The court said Douglas County officials acted in violation of the Religious Land Use and Institutionalized Persons Act when they refused to issue a special land use permit to the Victory Family Life Church.
Officials denied the church’s permit application because it did not meet the county’s three-acre requirement for houses of worship.
But Joel Oster, senior legal counsel for the Alliance Defense Fund, which helped fund the church’s case, called it an illegal ordinance that “only served to restrict churches and did not further any legitimate county interest.”
“It was particularly ludicrous because the church owns 2.8 acres,” said Oster, who submitted a friend-of-the-court brief [pdf file] Oct. 14.
The three-acre minimum requirement was arbitrary and did not apply to any other organization or assembly, he argued.

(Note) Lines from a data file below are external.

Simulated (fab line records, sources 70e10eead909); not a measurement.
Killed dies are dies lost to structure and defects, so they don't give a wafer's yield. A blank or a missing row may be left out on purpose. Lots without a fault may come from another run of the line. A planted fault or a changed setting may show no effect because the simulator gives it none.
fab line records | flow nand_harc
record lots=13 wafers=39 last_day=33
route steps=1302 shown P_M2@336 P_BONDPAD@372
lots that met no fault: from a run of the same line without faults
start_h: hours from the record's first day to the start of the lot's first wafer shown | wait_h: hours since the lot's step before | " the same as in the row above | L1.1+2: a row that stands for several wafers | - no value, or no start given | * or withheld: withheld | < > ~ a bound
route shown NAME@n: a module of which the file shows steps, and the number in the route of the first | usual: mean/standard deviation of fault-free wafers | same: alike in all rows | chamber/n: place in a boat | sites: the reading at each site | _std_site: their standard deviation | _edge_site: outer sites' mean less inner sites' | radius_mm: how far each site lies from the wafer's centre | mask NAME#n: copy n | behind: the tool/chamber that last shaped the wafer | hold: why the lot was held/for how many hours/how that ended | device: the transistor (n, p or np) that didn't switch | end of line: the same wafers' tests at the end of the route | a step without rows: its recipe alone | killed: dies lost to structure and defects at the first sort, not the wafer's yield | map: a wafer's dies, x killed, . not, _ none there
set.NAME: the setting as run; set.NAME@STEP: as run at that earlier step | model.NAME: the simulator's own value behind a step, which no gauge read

ADF said Victory Family Life Church submitted its application June 16, 2003, in accordance with local zoning laws requiring houses of worship in the county to obtain a special land use permit prior to building or expanding.
The County Planning Staff and the Douglas County Planning and Zoning Commission voted to deny the church’s application, although both groups earlier recommended approval.
The Board of Commissioners voted twice to deny the permit, saying the church did not contain the necessary three acres for a place of worship and that the board had concerns about encroachment into a surrounding community.